And since we just had Father’s Day, I’d like to share some good home-spun parenting advice for new dads – as the title reads – suggested by my good friend Ron, who gave me permission to edit and share.

A Father’s Field Guide to Dressing a Small Child…

It’s best to let the mother of the child pick out the right clothes.  This will avoid questions like, “What were you thinking?” 

Once the outfit selection is complete, verify that a fresh diaper is installed on the child. Do not proceed if a foul odor is present or there is evidence of a soggy diaper.

If at any point in the process, you catch wind (sorry, not sorry for the pun) of an “unfresh” diaper situation, all progress must be stopped. I recommend immediate relocation of the child near or in the vicinity of the child’s mother. At this point, quietly extricate oneself from the area. 

After a fresh diaper is installed, you can recommence the dressing sequence, starting with a shirt. 

Place the shirt carefully over the head, onto the shoulders, and then one arm at a time is wrestled through the appropriate side. Note: Selecting the wrong hole results in a backward installation and extreme female irritation – often expressed with questions like, “Am I going to have to finish this?” For your health and safety, do not answer – just quickly and quietly fix your horrendous error.

At this point, take 10 minutes to recuperate – you won’t make it through the process if you don’t pace yourself. However, it is best to do so as unobtrusively as possible.

Again, check for a fresh diaper.  Be aware that there is a tendency for the child’s plumbing to trigger during dressing activities.  

Slip on the shorts or overalls. Tuck in a shirt if appropriate.  A ragged-looking child does not reflect your parenting skills to the mother or virtually any other female.  I cannot explain this phenomenon. 

If the process is not completed at this point, expect the mother to take over with a measure of exasperation. How large or small that exasperation is depends entirely on the amount of time you have expended up to this point. Power knowledge: Acting clueless will not be of any benefit.
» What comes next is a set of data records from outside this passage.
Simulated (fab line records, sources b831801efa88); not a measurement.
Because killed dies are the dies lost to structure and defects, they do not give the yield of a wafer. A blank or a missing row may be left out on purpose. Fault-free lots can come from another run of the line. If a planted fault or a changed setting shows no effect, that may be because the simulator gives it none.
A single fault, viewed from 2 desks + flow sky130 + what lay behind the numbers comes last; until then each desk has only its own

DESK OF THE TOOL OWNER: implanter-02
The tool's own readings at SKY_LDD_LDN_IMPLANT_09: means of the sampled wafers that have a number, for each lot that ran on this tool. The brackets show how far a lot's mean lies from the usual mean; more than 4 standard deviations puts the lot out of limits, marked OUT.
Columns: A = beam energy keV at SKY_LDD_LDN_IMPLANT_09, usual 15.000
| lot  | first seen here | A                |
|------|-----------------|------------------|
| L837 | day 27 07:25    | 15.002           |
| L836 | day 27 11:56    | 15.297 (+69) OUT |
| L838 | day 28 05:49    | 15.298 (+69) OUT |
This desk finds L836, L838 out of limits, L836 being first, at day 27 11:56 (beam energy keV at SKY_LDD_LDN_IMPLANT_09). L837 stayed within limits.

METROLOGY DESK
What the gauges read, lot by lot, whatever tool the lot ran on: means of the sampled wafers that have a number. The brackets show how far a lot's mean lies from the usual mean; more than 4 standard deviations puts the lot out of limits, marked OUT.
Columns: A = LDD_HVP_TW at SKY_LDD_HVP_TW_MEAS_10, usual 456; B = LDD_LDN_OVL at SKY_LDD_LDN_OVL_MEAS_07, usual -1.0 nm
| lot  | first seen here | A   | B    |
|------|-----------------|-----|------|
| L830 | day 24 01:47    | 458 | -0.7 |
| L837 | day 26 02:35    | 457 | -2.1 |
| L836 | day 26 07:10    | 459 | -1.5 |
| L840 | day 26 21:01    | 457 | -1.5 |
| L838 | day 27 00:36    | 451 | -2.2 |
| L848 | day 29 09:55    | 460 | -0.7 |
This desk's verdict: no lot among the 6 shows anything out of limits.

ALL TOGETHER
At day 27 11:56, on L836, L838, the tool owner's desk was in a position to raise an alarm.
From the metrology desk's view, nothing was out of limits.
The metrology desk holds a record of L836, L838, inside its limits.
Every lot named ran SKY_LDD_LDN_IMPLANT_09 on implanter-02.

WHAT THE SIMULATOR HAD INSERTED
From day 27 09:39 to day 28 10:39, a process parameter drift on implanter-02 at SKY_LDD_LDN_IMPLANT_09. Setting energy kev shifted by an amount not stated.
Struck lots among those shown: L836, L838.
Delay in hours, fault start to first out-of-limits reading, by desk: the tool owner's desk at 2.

Good luck – you will probably need that along with copious amounts of grace. But trust me on this, you are making memories and smiles that will last long beyond those precious childhood years.

May God bless all the new parents and children in the LOU community – and remember what Jesus said, “Let the little children come to me, and don’t stop them, because the kingdom of God belongs to such as these.” (Luke‬ 18‬:16‬ CSB)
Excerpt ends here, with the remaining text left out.